As I type this on my phone keyboard, I stand in the checkout aisle of the grocery store, holding this stupid magazine. Every headline makes me cringe. I could go on and on about how magazines aimed at teenagers are just page after page of thinspo and vapid advertisements—but that topic has been done to death and I don’t have anything even remotely original to say. However, this isn’t just a teen magazine, this is Women’s World.
Every tag line smacks of idiocy. It’s all about kids and homemaking and losing weight. You’d be hard-pressed to find a “men’s” magazine (besides one that is marketed specifically for parents) that deals in any of this stuff in such detail.
No, really. I dare you. If someone can find me one then I’ll pay them with all the money I have.*
The taglines just get more hilarious as you read them. If I became “100 Lbs Slimmer” because of some miracle diet, I’d weigh ten pounds. If I lost 25 pounds every thirty days or so, as the headline so proudly proclaims, then at the end of six months I would weigh negative 15 pounds.
Also, does anyone know why is says “God Bless America” up at the top?

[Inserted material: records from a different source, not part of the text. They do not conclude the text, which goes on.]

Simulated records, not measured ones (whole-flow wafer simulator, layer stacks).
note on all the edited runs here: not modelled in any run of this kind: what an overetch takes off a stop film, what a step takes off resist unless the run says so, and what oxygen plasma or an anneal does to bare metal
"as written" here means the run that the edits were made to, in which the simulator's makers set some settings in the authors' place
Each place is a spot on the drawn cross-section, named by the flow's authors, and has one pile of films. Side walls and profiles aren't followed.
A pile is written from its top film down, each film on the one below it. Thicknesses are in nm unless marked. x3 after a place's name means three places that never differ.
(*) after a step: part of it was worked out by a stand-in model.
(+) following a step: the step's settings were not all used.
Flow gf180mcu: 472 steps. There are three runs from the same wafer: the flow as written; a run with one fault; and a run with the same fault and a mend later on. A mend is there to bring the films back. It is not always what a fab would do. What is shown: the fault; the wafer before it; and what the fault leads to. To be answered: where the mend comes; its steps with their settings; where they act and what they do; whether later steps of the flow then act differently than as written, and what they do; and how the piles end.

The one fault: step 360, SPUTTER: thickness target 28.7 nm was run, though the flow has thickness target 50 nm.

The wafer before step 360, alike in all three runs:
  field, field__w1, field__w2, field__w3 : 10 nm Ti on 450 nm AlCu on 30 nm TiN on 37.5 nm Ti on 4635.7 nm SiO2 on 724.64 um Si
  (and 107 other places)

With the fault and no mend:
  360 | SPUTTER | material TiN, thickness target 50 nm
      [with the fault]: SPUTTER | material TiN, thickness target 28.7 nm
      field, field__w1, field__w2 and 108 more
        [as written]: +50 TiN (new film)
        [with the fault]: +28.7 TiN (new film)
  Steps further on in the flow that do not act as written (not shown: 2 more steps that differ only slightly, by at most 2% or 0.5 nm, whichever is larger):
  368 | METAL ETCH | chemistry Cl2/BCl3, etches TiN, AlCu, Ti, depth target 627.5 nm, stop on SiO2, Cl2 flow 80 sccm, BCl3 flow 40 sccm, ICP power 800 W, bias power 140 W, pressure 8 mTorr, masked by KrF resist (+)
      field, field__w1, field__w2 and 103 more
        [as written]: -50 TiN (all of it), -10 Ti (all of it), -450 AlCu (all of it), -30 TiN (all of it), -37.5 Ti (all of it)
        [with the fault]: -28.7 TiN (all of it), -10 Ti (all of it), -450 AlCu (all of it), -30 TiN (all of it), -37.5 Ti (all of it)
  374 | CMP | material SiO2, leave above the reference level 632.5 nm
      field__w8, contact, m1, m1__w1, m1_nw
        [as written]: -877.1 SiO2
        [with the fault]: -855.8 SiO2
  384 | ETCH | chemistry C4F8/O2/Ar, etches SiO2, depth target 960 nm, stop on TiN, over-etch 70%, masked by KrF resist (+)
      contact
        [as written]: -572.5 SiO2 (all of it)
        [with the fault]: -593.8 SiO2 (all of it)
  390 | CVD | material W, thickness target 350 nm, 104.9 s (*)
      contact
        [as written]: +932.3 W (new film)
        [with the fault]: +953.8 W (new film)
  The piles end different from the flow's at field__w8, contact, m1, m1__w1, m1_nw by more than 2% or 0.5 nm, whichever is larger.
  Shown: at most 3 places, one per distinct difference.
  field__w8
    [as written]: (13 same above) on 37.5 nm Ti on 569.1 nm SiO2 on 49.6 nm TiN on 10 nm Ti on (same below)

Then there’s the stuff to do with shopping and saving money on shopping, followed by the tagline for an article about fun back-to-school snacks for your kids, because we live in Mad Men where a bored housewife has nothing better to do than go grocery shopping and feed her two children.
Okay, I’m being unfair. I know we don’t really live in the 1960s. And I know that being a housewife can be a valid life choice. And I know that it’s probably physically impossible for me to lose 100 pounds.
Wanna hear what else I know?
This magazine is damn stupid.
I skimmed through it, and while I could be wrong, I’m about 99% certain that there was nothing relating to working or finances or (god forbid) some sort of outdoor sports. There wasn’t anything, really, besides kids and shopping and personal health.
I wouldn’t have any problem if this was specifically a parenting magazine, but what this magazine cover (and plenty of others of the same type) seems to be implying is that parent and woman are synonymous.
And yes, we now have American women at high levels of business, academia, and government—you name it. But, as we’ve seen in recent months, we’re still asking age-old questions about how to make women’s way in male-dominated fields, how to balance the demands of work and family.
Sure, this magazine cover is meaningless in the grand scheme of things, but it points to a bigger problem. Culturally, we can accept that women are valuable members of society for more reasons than just our functioning reproductive systems—it’s just that those reasons still have to include our functioning reproductive systems. It forces us to internalize the idea that while we can have some other purpose in life, our primary purpose hasto be for the production of children.
On the bright side, now I know how to make some really cool back to school snacks.
*”All the money I have” is a grand total of zero dollars.